Crude oil prices surged Thursday, rebounding from a bruising prior session after reports that two oil tankers had been attacked in the Gulf of Oman, with fresh tensions in that region potentially posing a threat to global supplies.
West Texas Intermediate crude for July delivery CLN19, +4.07%  jumped $1.85, or 3.6%, to $52.98 a barrel, but has managed a session high thus far of $53.11 a barrel. Gains were in contrast to a 4% drop that took oil prices down to $51.14 on Wednesday, marking the lowest front-month contract finish since Jan. 14, according to Dow Jones Market Data.
August Brent crude BRNQ19, +4.10%  jumped $2.36, or nearly 4%, to $62.30, closing in on a session high so far of $62.64 a barrel, reached earlier when reports of the tanker attacks surfaced. The prior session saw Brent tumble 3.7% to $59.97 a barrel, the lowest front-month finish since Jan. 28.
Wednesday’s falls came after a report showing U.S. crude inventories climbed for a second week in a row. Simmering worries about energy demand on the back of growing U.S.-China trade tensions also pressured the commodity.
But geopolitical tensions jolted the price the other way on Thursday. The Associated Press and other media outlets said the U.S. Navy was assisting two oil tankers in the Gulf of Oman, near the Strait of Hormuz. One was reportedly adrift and on fire, and the Iranian media reportedly earlier that they had been targeted, without offering evidence.
“We know that geopolitical tensions in the region are worsening and raise supply-side concerns in terms of short-term outages etc.—but with OPEC already curbing output and U.S. production at a record high the market is far less susceptible to a shock,” said Neil Wilson, chief market analyst for Markets.com, in a note to clients.

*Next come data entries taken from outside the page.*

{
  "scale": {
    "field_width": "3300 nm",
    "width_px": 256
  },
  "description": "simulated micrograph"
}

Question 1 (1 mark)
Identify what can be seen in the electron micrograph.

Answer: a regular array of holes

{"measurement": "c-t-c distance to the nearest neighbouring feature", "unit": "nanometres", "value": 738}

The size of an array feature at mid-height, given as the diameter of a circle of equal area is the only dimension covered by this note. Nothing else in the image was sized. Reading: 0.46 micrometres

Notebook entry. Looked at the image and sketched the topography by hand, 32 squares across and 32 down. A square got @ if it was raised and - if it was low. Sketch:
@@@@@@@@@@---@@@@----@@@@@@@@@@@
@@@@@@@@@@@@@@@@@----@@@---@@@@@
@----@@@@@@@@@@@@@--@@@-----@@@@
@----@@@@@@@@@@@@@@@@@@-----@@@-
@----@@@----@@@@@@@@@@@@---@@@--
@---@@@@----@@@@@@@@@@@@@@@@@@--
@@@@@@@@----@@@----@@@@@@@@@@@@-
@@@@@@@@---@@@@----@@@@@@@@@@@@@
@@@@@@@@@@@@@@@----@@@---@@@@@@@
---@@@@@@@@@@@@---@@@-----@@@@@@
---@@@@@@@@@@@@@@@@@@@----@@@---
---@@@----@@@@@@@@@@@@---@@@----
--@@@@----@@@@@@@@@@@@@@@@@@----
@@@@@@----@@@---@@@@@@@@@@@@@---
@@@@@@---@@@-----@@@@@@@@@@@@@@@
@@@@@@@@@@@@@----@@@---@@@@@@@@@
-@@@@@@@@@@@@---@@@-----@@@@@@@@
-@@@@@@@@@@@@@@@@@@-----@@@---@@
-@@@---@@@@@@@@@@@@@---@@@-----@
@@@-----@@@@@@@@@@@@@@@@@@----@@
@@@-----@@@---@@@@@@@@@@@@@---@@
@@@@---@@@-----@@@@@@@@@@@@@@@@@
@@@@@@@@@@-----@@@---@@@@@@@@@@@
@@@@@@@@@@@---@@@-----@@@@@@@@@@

Analysts at Commerzbank said the sharp rebound in prices may also be in response to Wednesday’s slump, “which in our opinion was not justified,” it told clients in a note.
“While U.S. crude oil stocks did continue to rise, contrary to expectations, they did so to a lesser extent than the API had reported the evening before. What is more, the refineries processed more crude oil and the gasoline inventory build was much smaller than in the preceding weeks,” said the analysts.
However, threats to the region are taken seriously as it is a vital shipping route for oil production around the Persian Gulf. The region has been the site of other attacks. On May 14, Yemen’s Houthi rebels, who are fighting Saudi Arabia, claimed responsibility for armed-drone attacks that halted pumping at a key Saudi oil pipeline. A day ahead of that incident, the Saudis said two of its tankers had been damaged in a sabotage attack. The U.S. has been blaming Iran for those attacks.
Also Thursday, the Organization of the Petroleum Exporting Countries on Thursday cut its forecast for growth in world oil demand this year to 1.14 million barrels a day, from a May estimate of 1.21 million barrels. In its monthly report, OPEC said the revision largely reflected sluggish demand data from developed countries that make up the Organization for Economic Cooperation and Development.
The International Energy Agency will be released its own monthly oil report on Friday. That report will include forecasts for 2020.
The market is awaiting a decision by OPEC and its allies on whether to extend their production-cut deal past the end of this month, when it expires.
In other energy trading, natural gas for July delivery NGN19, -0.84%  slipped 0.7% to $2.369 per million British thermal units.
July gasoline RBN19, +2.54%  rose 2% to $1.722 a gallon, while July heating oilHON19, +3.03%  rose 2.8% to $1.829 a gallon.